An exercise in large datasets, Web Workers, and rendering large lists
A list of ~500k English words searchable with regex. The project explores the feasibility of filtering and displaying large datasets without hindering UI performance.
Note that this project was for experimental purposes and is not meant to be used as a definitive list of words found in the English language. Further, the list contains many words and phrases which some may find inappropriate. The author is neither the creator nor the host of the word list. For issues regarding words found in the word list, please refer to this repository.
Ensure Node.js is installed. Clone the repository and navigate to project directory.

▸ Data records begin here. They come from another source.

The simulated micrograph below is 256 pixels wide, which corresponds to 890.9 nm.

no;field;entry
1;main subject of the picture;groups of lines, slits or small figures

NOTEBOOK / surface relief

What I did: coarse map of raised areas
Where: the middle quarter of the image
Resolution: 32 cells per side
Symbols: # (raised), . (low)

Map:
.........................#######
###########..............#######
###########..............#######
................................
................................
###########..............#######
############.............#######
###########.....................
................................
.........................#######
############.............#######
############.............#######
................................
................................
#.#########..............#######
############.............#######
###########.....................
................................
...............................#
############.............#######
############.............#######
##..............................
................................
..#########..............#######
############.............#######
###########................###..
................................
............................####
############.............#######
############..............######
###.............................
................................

git clone https://github.com/ashtonmeuser/regex-dictionary.git && cd regex-dictionary
Install dependencies and run the development server.
npm install && npm run serve
See the scripts
portion of package.json for options to build and deploy the project.
The project is built using Vue.js and Vuex.
The words used in this project are downloaded from this repository upon the created
lifecycle event of the App component. See lifecycle documentation of Vue components for more information.
This experiment highlighted three interesting problems:
Rendering a large list was made trivial by implementing vue-virtual-scroller. A RecycleScroller
component is introduced which renders only elements that are visible. When a user scrolls, the existing list items’ DOM is reused.
Simple elements are used within the RecycleScroller
to avoid the overhead involved with rendering functional Vue components.
A DynamicScroller
should be used if list items are to have a dynamic height.
The word list is filtered using a regex pattern. The two main ways to match strings against a regex pattern are String.match() and RegExp.test(). In practice, the RegExp.test()
method proved to be far more efficient. See the Regex Performance section of this document for a deeper look into both methods.
The word list is filtered in the filterWords
action of the Vuex store.
JavaScript is a single-threaded language. There is, however, a relatively new means of offloading work to a background thread known as Web Workers.
A Web Worker is instantiated by providing a file containing the JavaScript it is to execute. The author created the WebWorker wrapper class to handle inline JavaScript. The run()
method of the class can be used to execute the provided function with supplied arguments. The wrapper class was largely inspired by simple-web-worker.
The WebWorker
class returns a standard Worker
instance. As such, the created workers can be cancelled via the Worker.terminate()
method. Each time a new regex pattern is entered, the current background worker, if it exists, is terminated and a new worker is created with the updated pattern. If the worker successfully filters the word list before a new pattern is entered, the filtered list is returned to the main thread via the onmessage()
event handler and the store is updated. This allows the UI to remain responsive.
The RegExp.test()
method proved to be roughly 60 to 350 times faster than String.match()
. See the table below for tests run againt the word list (466,551 words at the time of writing, n=10 for each test).
Regex Pattern | RegExp.test (ms) | String.match (ms) |
---|---|---|
^aa.*$ | 31.10 (s=5.07) | 9686.20 (s=46.36) |
(.{2,})\1\1 | 189.90 (s=1.64) | 12843.70 (s=134.82) |
(.)\1{3,} | 135.50 (s=8.22) | 13525.50 (s=123.14) |
^\d.*\d$ | 29.30 (s=1.10) | 10394.20 (s=185.55) |
Based on the fact that the execution times of the two methods are non-linear, it is the author’s conclusion that there is an overhead involved with the String.match()
method. This may involve creating the array which is to store match groups returned by the String.match()
method. This has been discussed here and here.